In accordance with an embodiment, one or more recesses 208 are configured on the operative first surface 212a and second outer surface 212b at predetermined angular locations on the rotor body 204. The one or more recesses 208 are configured to receive a predetermined amount of a mass or weights therein, and hence instead of removing or cutting mass or weight or material from rotor periphery 206, some predetermined amount of weight or mass is added to the rotor 200 in these recesses 208. In accordance with an embodiment the system includes, a first fixture 300 provided to receive and operably rotate the rotor 200. In accordance with an embodiment, the first fixture 300 comprises a base plate 332 provided with a first support 302 configured to receive a first bearing 304 and the first end 202a of the shaft 202 operatively therein, a second support configured to receive a second bearing 330 and the second end 202b of the shaft 202 operatively therein.

Further, the system includes a driving means (not shown in the figures), which may be an electric motor or any other means which is capable of coupling and rotating the rotor 200 in the first fixture. The driving means is connected to the rotor 200 by means of a belt 308 at the rotor periphery 206. In an embodiment, the rotor periphery 206 is coupled to a pulley 306 and the pulley 306 can be coupled to the driving means using a belt 308. Any other coupling means is also well within the ambit of the present invention and the present invention is not limited to these embodiments.
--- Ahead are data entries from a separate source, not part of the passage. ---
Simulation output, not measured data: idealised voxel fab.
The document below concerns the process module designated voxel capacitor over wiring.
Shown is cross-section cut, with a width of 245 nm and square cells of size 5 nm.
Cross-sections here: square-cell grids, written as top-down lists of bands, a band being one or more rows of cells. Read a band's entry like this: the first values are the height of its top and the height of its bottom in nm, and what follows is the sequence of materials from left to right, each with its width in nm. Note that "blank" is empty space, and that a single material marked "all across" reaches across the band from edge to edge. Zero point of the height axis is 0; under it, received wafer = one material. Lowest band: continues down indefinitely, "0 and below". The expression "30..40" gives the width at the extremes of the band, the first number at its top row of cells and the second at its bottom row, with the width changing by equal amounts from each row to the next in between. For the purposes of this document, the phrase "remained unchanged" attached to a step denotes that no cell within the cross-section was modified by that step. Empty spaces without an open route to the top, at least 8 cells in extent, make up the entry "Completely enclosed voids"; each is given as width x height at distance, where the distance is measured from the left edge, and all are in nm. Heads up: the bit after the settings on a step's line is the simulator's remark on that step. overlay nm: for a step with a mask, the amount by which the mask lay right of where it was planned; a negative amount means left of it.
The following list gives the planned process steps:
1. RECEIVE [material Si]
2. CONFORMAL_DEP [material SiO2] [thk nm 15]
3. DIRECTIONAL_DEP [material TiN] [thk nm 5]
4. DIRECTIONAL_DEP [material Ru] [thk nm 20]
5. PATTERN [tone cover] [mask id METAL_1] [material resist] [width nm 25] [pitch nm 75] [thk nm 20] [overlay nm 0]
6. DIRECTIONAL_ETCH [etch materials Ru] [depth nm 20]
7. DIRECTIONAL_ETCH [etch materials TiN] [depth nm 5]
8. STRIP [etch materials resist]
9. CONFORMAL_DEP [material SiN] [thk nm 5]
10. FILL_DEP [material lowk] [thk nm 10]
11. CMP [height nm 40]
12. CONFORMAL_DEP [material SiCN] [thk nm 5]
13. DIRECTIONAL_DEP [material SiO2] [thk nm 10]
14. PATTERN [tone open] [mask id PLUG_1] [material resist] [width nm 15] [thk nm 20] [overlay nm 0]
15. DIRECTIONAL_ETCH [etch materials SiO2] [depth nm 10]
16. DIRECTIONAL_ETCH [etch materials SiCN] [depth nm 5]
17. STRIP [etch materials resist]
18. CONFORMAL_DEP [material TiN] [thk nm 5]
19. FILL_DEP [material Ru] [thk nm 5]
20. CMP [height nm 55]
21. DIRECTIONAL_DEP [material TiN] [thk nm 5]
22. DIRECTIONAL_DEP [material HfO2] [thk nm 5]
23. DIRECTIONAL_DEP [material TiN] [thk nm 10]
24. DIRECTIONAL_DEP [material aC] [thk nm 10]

In accordance with an embodiment, the system further includes a plurality of accelerometers 310 configured to measure vibrations at a first end 202a side and a second end 202b side of the rotor due to imbalance mass of the rotor 200 during rotations thereof, wherein the accelerometers 310 generate vibration signals 312. In an embodiment, load cell can be used to measure vibrations due to imbalance mass of the rotor 200. Further, a plurality of filters 314 is configured to receive and filter the vibration signals 312 from the corresponding accelerometer 310 to obtain filtered signals 316. A plurality of vibration meters 318 is configured to measure the vibrations of the rotor 200 at the first end 202a side and the second end 202b side. A tachometer 320 is mounted on an adjustable tachometer support 326 and configured to measure speed of rotation of rotor 200. A phase angle meter 324is provided and is configured to measure a phase angle delay between the signal 322 from the tachometer 320 and the filtered signals 316 for detecting the angular location of the imbalance at the first end 202 side and the second end 202b side of the rotor 200 relative to a datum position 328. Further, one or more display units may be provided to display one or more data and details generated including the phase angle, the magnitude of bearing vibration and mass of imbalance.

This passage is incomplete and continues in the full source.